Chokshi’s post details how Marico, facing skyrocketing costs transporting copra 1,400 kilometers from Kerala to Mumbai, made a bold move—setting up a crushing plant at the source. The math made sense. The timing didn’t. Kerala, at the time, was India’s labor unrest capital, logging over 180 man-days lost per 1,000 workers annually. Most companies steered clear. Marico walked straight in.

What kept the factory running, according to Chokshi, wasn’t tighter controls or stronger security. It was a clever HR intervention that started after hours.

“Most unrest brewed after work,” Chokshi wrote. “Idle time, alcohol, and gossip created fertile ground for union leaders to manipulate.”

Marico’s HR team took a counterintuitive route: they turned the factory into a schoolyard. Workers were split into four houses—Red, Blue, Yellow, Green. After hours, they battled it out in cricket matches, debates, quizzes, and cultural events. 
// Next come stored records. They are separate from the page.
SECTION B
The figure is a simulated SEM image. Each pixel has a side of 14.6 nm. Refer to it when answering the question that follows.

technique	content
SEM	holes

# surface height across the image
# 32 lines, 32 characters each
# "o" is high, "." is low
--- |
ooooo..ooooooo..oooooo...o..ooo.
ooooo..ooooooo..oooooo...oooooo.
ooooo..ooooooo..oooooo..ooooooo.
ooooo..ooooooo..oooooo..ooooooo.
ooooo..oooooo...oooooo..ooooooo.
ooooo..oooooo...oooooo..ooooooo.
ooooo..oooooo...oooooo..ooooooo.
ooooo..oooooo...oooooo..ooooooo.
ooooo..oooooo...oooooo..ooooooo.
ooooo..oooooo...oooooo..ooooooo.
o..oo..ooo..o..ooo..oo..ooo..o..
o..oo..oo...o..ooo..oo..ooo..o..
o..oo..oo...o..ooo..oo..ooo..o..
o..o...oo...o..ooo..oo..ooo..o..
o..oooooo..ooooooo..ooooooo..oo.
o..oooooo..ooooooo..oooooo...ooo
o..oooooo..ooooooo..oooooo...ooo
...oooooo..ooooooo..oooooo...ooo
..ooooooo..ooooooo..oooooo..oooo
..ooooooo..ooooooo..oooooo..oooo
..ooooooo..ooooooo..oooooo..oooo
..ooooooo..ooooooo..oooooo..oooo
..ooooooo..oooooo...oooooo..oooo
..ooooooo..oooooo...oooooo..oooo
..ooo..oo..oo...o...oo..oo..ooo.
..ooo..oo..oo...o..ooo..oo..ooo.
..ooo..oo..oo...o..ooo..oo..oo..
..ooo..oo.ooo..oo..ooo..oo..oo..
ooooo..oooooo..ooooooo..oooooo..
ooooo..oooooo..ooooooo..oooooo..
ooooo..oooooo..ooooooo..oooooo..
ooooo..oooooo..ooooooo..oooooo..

Winners got recognition. Everyone got involved.

“Instead of hanging out at tea stalls, complaining about management,” Chokshi wrote, “workers were rehearsing songs, training for cricket, cheering their team on.”

The mood flipped in six months. Workers bonded across roles. Grievances shrank. Union influence waned. And while other plants in the state saw weekly disruptions, Marico’s Kanjikode unit became an HR case study in stability.

“HR consultants spend on retreats,” Chokshi concluded. “Marico just ran a few friendly games—and won loyalty for life.”

Three decades later, the factory still hasn’t seen a single strike.